April 2003
MEMORANDUM TO CLIENTS
TORTS: A PICTURE SPEAKS A THOUSAND WORDS!
What happens if someone trips and falls while walking across an
associations property, sustains an injury, and then sues the Association for
damages? The answer may depend on whether there are photographs of the property.
Adopting a novel technological approach, in City of Melbourne,
Florida v. Dunn, 28 Fla. L. Weekly D500 (Fla. 5th DCA, February 21, 2003),
a Florida appellate court recently used digital pictures to illustrate its decision. A
visitor to a city park sued the City of Melbourne for injuries she sustained when she
tripped and fell while walking along the edge of a raised planter to exit the park. The
visitor testified she thought that the route to the parking lot was over and across the
planter, instead of around it.
The court reviewed and added to its opinion two digital photographs of
the scene.

The pictures above illustrated that the raised planter was an
"open and obvious hazard;" thus, the planter could not be considered a hidden
dangerous condition.
The court explained that an owner of land is not required to give
invitees - people invited on the owners land - a warning of an "obvious
danger." Here, the visitor knew or should have known she was walking on an obvious
hazardous obstacle. The court emphasized the City did not have a duty to make the planter
safe for walking because the planter was not designed for people to walk over it. The
court stated that the photographs show that the gap between the planks was a
"blatant, yawning separation." Using a previous decision for comparison, the
court pointed out that the "planter was a glaringly open and obvious
obstacle for anyone walking out of the park."

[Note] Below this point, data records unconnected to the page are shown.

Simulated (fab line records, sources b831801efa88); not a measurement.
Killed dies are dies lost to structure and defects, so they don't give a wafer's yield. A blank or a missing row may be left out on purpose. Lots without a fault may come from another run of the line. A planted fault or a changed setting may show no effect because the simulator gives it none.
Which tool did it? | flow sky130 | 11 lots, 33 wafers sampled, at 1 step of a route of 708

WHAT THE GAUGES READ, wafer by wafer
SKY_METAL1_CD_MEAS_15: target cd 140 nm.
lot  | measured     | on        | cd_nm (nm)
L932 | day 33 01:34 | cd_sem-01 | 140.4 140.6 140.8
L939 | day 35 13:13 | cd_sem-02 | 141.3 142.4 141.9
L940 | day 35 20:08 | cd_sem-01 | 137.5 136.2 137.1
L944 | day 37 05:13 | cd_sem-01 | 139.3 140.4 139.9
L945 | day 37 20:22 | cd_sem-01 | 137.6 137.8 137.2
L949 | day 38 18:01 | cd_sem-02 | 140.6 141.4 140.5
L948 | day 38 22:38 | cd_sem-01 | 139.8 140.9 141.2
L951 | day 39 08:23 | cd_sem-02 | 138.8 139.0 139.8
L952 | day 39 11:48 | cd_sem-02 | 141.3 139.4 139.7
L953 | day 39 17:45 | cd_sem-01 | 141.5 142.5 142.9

The pictures made it clear that it was the visitor who was at fault,
not the City. In fact, the pictures did speak a thousand words! If someone sustains an
injury on Association property, the Association may want to consider photographing the
area where the accident allegedly occurred.
CONTRACTS: HEAR NO EVIL, SEE NO EVIL IS NO DEFENSE
Did you ever tell someone that you do not have to pay an obligation
because you never knew about the obligation and never signed a contract? You may still be
responsible for payments if you knew or should have known about the obligation. A person
has no right to shut his or her eyes or ears to avoid information.
In Crown General Stores, Inc., v. Ultra Meat Market, Inc., 28
Fla. L. Weekly D500 (Fla. 3rd DCA, February 19, 2003), a Florida appellate
court ruled that a purchaser of a business was responsible for the sellers
pre-existing obligations under a lease even though the documents executed at closing did
not mentioned the lease. Ultra bought a supermarket which was subject to Crown General
Stores lease. Crown sued Ultra for non-payment of the lease. Ultra claimed it was
not liable for the lease because none of the closing documents mentioned the obligation to
Crown.
The seller testified that he informed Ultra of the lease and that a
purchase agreement signed by Ultra, but never signed by the seller, disclosed the
existence of the lease. The paragraph which disclosed the lease was crossed out by Ultra.
The court pointed out that Ultra had "implied actual notice" of the pre-existing
interest in the leasehold before it purchased the supermarket. Although the purchase
agreement was never fully executed, the court indicated Ultra was put on notice about the
lease; thus, it had a duty to inquire further. The court stated, "it could not simply
shut its eyes or ears in order to avoid reception of the information."
It is important for an association to know its rights and obligations.
Do not wait for the last minute to draft contracts with outside vendors because terms that
you want to exclude might be kept and items you want included might be deleted. Allotting
enough time for the association or outside counsel to review proposed contracts might
avoid later problems.
UPDATE RECORDS AND PAPERWORK
Now that hurricane season is almost upon us, communities should ensure
that records are up to date. Annual reports should be filed and annual fees paid.
Insurance should be up to date and for the proper value. Most importantly, plans for
contingencies in the event of a hurricane hit should be reviewed.
FAIR HOUSING UPDATE
Education is the key to success; thus, you are urged to attend the Fair
Housing Symposium sponsored by the Palm Beach County Office of Equal Opportunity and the
Legal Aid Society of Palm Beach County on Tuesday, April 15, 2003. Anyone interested in
attending should contact the Palm Beach County Office of Equal Opportunity at
561-355-4884. Admission to the Symposium and luncheon is free but seats are first come,
first served. Advance registration is required.
This information is provided for public information purposes only and
is provided without obligation or fee. It is distributed to the firm's association clients
to provide a general notice of recent legal changes. This information is not to be
considered as legal advice. The changes in the law may not have been reviewed by Florida
courts and may be subject to further challenge. Before taking any action you are urged to
consult with counsel to ensure that your legal rights are protected.